Your current problem dimensions prohibit an exhaustive search. Here is an example of a suboptimal algorithm. While simple, maybe you'll find that it gives you "good enough" results.
The algorithm goes as follows:
Look at your first list: pick the item with the highest number of unique values.
Look at the second list: pick the item that brings the highest number of new unique values in addition to what you already selected in step 1.
repeat until you have reached the end of your list.
The code:
good.cover <- function(top.list) {
selection <- vector("list", length(top.list))

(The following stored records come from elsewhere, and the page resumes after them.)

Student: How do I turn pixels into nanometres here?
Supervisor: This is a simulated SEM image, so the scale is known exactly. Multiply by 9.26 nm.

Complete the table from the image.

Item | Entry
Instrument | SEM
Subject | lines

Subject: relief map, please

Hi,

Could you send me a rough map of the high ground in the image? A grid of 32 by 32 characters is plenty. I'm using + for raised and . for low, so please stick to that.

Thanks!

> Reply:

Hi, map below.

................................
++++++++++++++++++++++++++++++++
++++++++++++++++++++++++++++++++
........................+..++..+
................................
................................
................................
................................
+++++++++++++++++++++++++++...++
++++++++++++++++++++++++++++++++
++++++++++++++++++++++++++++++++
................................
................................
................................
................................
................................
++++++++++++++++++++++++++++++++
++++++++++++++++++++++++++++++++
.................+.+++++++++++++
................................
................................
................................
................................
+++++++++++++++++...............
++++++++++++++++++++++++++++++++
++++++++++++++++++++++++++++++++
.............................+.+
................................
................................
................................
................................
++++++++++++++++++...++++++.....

num.new.unique <- function(x, y) length(setdiff(y, x))
for (i in seq_along(top.list)) {
score <- sapply(top.list[[i]], num.new.unique, x = unlist(selection))
selection[[i]] <- top.list[[i]][which.max(score)]
}
selection
}
Let's make up some data:
items.universe <- apply(expand.grid(list(LETTERS, 0:9)), 1, paste, collapse = "")
random.length <- function()sample(3:6, 1)
random.sample <- function(i)sample(items.universe, random.length())
random.list <- function(i)lapply(letters[1:12], random.sample)
initial.list <- lapply(1:11, random.list)
Now run it:
system.time(final.list <- good.cover(initial.list))
# user system elapsed
# 0.004 0.000 0.004

Generate Random(a, b) making calls to Random(0, 1)

There is known Random(0,1) function, it is a uniformed random function, which means, it will give 0 or 1, with probability 50%. Implement Random(a, b) that only makes calls to Random(0,1)
What I though so far is, put the range a-b in a 0 based array, then I have index 0, 1, 2...b-a.
then call the RANDOM(0,1) b-a times, sum the results as generated idx. and return the element.
However since there is no answer in the book, I don't know if this way is correct or the best. How to prove that the probability of returning each element is exactly same and is 1/(b-a+1) ?
And what is the right/better way to do this?
If your RANDOM(0, 1) returns either 0 or 1, each with probability 0.5 then you can generate bits until you have enough to represent the number (b-a+1) in binary. This gives you a random number in a slightly too large range: you can test and repeat if it fails. Something like this (in Python).
def rand_pow2(bit_count):
"""Return a random number with the given number of bits."""
result = 0
for i in xrange(bit_count):
result = 2 * result + RANDOM(0, 1)
return result
def random_range(a, b):
"""Return a random integer in the closed interval [a, b]."""
bit_count = math.ceil(math.log2(b - a + 1))
while True:
r = rand_pow2(bit_count)
if a + r <= b:
return a + r
When you sum random numbers, the result is not longer evenly distributed - it looks like a Gaussian function. Look up "law of large numbers" or read any probability book / article. Just like flipping coins 100 times is highly highly unlikely to give 100 heads. It's likely to give close to 50 heads and 50 tails.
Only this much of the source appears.